Other top returners inside the top-25 at the end of last season to keep an eye on: Liv Cheng (Auckland, New Zealand) and Allison Emrey (Charlotte, N.C.).
PLAYERS TO WATCH
Once again in 2018, the Symetra Tour will award 10 full-time LPGA cards to the players that finish the season in the top-10 on the Race for the Card money list.
In addition to the top returners—Szokol, Liu, Wearn, Cheng and Emrey—these five players create a formidable group that has a healthy chance at making a run in 2018 for a 2019 LPGA card.

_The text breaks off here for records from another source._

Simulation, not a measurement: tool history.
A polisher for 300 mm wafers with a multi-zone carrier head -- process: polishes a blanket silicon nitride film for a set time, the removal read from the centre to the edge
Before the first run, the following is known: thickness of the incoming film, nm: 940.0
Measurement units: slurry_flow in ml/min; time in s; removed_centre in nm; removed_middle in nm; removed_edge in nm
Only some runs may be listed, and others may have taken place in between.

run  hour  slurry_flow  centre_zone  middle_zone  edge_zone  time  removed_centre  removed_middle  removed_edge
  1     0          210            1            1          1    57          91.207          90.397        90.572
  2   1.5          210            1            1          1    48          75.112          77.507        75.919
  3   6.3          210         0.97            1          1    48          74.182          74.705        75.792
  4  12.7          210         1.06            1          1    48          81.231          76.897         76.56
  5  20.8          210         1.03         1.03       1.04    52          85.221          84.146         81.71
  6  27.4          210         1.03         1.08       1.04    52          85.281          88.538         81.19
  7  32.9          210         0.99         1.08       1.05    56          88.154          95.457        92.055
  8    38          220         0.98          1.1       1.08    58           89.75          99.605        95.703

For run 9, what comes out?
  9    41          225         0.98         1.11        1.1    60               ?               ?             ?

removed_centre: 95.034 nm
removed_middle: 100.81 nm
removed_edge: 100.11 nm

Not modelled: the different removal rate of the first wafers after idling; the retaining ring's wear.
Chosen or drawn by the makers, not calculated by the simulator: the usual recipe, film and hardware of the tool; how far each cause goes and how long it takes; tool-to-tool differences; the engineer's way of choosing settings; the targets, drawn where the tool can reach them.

Here are some of the top players to watch this season:
Anne Van Dam (Arnhem, Netherlands)
At No. 113 in the Rolex Women’s World Golf Rankings, Van Dam is easily the highest ranked player on the Symetra Tour. This season will be her rookie campaign on the official qualifying tour of the LPGA.
Before trying her luck in the United States, Van Dam played primarily on the Ladies European Tour (LET), making 52 starts since 2013. She recorded one win (2016 Xiamen International Open) and seven top-10 finishes, as well as a career-low round of 65 on two occasions.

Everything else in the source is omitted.